I began with Charlotte's Rose by A. E. Cannon, juvenile historical fiction which I had read a very positive review about years ago and noted for future reading, either for myself or my nieces. It is exactly the sort of book I read by the armful as a child. Charlotte and her father are Mormons who have left England in 1856 for the religious freedom and better economic opportunities of Utah. While Charlotte is the archetypal heroine in some ways - impulsive, quick tempered, imaginative, determined - however, she seems surprisingly young for her age given the era and the recent loss of her mother. For example, she does not seem to suspect that her animosity for family friend John, a boy her own age, is the precursor to adolescent romance (John seems more aware of it than she does).
As this group of Mormons travels towards Salt Lake City, a young woman dies in childbirth, and Charlotte surprises herself by offering to take care of the baby Rose while the grief-stricken husband Thomas Owen recovers. Cannon does well at describing the difficulties of carrying and tending to a baby as the group struggles along the trail. In particular, Charlotte, who still misses her mother and finds it hard to be taken seriously either by adults or peers (although she has a great relationship with her father), pours her emotions into baby Rose, and the pain of eventually returning Rose to Thomas was movingly depicted (in a different type of book, perhaps, Thomas would have proposed to Charlotte but this outcome was better). There is a strong sense of the difficulties and isolation of the long journey, as well as the physical obstacles encountered as members of this group push small carts containing all the personal belongings each was allowed to bring for the new life. It is made clear that this life in the New World does not offer an easy solution from the problems encountered in the Old World, and some are rightly apprehensive of what lies ahead. An interesting thread was Charlotte's longing to be able to read, contrasted also with her fear that she was losing her memories of her mother. Cannon delicately implies that reading and writing are the way to capture memories permanently (obviously, I agree), and a sorrowful young woman, part of the Mormon group, eventually promises to teach Charlotte how to read after they reach Salt Lake (if there were a sequel I predict this woman would eventually marry Charlotte's father).

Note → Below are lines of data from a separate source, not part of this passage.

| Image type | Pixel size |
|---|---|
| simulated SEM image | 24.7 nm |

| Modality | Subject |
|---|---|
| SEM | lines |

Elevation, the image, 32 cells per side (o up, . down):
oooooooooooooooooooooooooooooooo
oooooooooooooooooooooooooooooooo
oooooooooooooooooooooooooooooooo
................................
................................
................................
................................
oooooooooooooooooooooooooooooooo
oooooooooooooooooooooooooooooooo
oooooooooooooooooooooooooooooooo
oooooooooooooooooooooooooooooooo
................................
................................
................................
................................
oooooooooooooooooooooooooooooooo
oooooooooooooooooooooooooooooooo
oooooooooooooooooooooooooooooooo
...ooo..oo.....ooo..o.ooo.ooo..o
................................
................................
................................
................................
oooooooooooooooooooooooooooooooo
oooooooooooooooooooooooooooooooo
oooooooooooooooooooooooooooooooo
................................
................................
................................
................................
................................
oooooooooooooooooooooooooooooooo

I think my favorite frontier book continues to be On to Oregon by Honore Morrow, which was read to my fourth grade class by Miss Barnes many years ago, but this book gave a vivid picture of the exhausting struggle to Salt Lake and provided a sympathetic portrayal of Mormon settlers (not surprising, since the author is a descendant of Mormon pioneers herself), and I recommend it to an audience of 8 - 11.
1 comment:
I've never heard of this book, but I agree, it sounds like something I would have liked as a girl. 1 down, 5 to go!